Silicon Valley Tech Giants Team Up with Greene Scholars Program
To Judge Science Fair In Search of Next Generation
STEM Leaders and Entrepreneurs of African Ancestry

At Cypress Semiconductor | January 26, 2013


SILICON VALLEY, CA--Kicking off Black History Month, several Silicon Valley high-technology companies will dispatch senior-level managers, engineers, HR personnel and public relations teams to judge the eleventh annual Dr. Frank S. Greene Scholars Program Science Fair in search of the next generation of African American STEM (Science, Technology, Engineering, and Mathematics)-focused scholars. Among the companies to send representatives to review and evaluate the projects are IBM Corporation, Oracle Corp., Applied Materials, Inc., Google Inc., and NASA-Ames Research Center, along with National Hispanic University and Stanford University.  The fair will be held Saturday, January 26, 2013 at Cypress Semiconductor headquarters-198 Champion Court, San Jose, California. The public is invited to view the projects from 1:30 p.m. to 3:00 p.m.


The Dr. Frank S. Greene Scholars Program Science Fair provides an opportunity for 3rd to 12th-grade students to apply the scientific method to conduct independent research for science and/or technology-based projects, and report findings. Greene Scholars Program (GSP) is designed to identify and encourage African American STEM college majors and graduates through exposure, experimentation and networking. This year the fair will showcase projects from more than 80 Bay Area students.

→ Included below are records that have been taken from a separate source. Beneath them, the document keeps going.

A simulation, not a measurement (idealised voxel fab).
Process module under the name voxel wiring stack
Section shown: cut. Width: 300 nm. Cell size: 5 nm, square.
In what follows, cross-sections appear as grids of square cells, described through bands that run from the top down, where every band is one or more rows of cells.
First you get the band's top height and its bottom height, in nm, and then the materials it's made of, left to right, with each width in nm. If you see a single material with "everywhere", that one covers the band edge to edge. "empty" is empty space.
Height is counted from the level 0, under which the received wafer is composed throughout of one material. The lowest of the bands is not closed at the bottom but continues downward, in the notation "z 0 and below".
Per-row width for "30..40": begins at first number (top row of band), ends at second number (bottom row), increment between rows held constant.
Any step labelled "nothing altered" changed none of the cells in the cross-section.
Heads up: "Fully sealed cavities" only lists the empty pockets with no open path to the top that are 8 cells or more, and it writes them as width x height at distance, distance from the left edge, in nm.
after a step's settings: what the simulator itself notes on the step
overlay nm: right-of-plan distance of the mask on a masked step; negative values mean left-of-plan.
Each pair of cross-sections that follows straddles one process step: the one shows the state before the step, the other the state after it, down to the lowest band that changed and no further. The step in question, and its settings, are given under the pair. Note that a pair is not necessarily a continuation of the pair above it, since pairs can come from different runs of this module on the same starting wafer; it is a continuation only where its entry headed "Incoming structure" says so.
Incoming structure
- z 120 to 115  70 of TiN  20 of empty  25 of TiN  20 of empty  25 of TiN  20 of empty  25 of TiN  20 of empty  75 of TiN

Debra Watkins, founder of the Greene Scholars Program and California Alliance of African American Educators (CAAAE) stated, "The CAAAE established the Dr. Frank S. Greene Scholars Program eleven years ago to increase the success rate of students of African ancestry who major in STEM course work, and to increase the number of students who choose careers in science, technology, engineering, and math fields. Nearly 28 percent of our Scholars graduate from college within four years with STEM-concentrated degrees.  That is nearly three times the national average for African American students."  Watkins concluded, "It is always thrilling to see dozens of our students enthusiastically engaged in presentations about their science fair projects and to realize that the spark generated there might lead to some future scientists!"


About the Greene Scholars Program Science Fair:

Strict adherence to scientific methodology and experimental design is required for all projects. Each scholar is required to perform experiments and/or comparative product testing with variables; no demonstration or pure research projects are accepted. Scholars explore numerous periodicals, library books, journals, Internet sources and industry professionals in order to gain a clear and in-depth understanding of the chosen experiment and must provide bibliography references. Scholars are required to create a project abstract, research plan and tri-fold science fair board to effectively communicate their findings to a panel of judges who possess STEM and other professional backgrounds.